I have a couple of very large csv files that have different information about the same object, but in my final calculation I need all of the attributes in the different table. I am trying to calculate the load of a large number of electrical substations, first I have a list of unique electrical substations;
Unique_Substations <- data.frame(Name = c("SubA", "SubB", "SubC", "SubD"))

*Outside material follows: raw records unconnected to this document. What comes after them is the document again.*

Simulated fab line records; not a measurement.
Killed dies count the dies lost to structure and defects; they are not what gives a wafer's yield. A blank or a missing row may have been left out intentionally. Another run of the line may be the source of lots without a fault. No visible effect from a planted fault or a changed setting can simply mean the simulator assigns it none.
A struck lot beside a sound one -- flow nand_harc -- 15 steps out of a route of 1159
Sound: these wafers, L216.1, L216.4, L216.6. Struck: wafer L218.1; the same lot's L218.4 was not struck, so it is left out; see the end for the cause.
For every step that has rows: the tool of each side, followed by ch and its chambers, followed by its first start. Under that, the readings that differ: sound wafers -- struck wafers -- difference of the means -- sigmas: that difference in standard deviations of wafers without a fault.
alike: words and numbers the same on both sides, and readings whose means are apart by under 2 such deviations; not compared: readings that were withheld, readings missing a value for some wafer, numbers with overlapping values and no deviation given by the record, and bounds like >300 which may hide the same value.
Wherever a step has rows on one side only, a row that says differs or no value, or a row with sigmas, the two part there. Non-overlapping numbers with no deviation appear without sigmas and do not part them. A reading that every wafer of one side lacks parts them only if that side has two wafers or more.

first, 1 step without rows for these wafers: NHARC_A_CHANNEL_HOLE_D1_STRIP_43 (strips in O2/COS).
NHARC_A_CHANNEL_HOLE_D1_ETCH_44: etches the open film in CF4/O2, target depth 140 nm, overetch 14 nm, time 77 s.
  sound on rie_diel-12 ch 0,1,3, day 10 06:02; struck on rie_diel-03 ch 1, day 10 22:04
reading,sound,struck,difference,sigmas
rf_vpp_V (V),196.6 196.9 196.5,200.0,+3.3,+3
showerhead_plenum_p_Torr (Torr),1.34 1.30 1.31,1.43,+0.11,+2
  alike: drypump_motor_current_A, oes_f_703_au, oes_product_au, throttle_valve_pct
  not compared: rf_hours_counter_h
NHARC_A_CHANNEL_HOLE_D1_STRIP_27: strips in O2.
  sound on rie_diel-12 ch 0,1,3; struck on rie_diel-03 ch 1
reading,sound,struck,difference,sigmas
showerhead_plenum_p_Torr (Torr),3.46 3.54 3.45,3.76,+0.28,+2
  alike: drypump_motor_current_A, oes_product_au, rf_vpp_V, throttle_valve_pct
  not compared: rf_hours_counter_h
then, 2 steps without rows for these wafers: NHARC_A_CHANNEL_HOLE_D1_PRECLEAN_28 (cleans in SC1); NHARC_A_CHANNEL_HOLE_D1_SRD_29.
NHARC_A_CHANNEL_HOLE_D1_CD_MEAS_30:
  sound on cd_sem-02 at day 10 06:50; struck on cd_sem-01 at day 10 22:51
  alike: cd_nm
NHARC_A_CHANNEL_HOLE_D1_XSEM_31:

In another list I have information about the customers behind these substations;
Customer_Information <- data.frame(
Customer = 1001:1010,
SubSt_Nm = sample(unique(Unique_Substations$Name), 10, replace = TRUE),
HouseHoldType = sample(1:2, 10, replace = TRUE)
)
And in another list I have information about the, let's say, solar panels on these customers roofs (for different years);
Solar_Panels <- data.frame(
Customer = sample(1001:1010, 10, replace = TRUE),
SolarPanelYear1 = sample(10:20, 10, replace = TRUE),
SolarPanelYear2 = sample(15:20, 10, replace = TRUE)
)
Now I want see what the load is for each substation for each year. I have a household load and a solar panel load normalised for each type of household or the solarpanel;
SolarLoad <- data.frame(Load = c(0, -10, -10, 5))
HouseHoldLoad <- data.frame(Type1 = c(1, 3, 5, 2), Type2 = c(3, 5, 6, 1))
So now I have to match up these lists;
ML_SubSt_Cust <- sapply(Unique_Substations$Name,
function(x) which(Customer_Information$SubSt_Nm %in% x == TRUE))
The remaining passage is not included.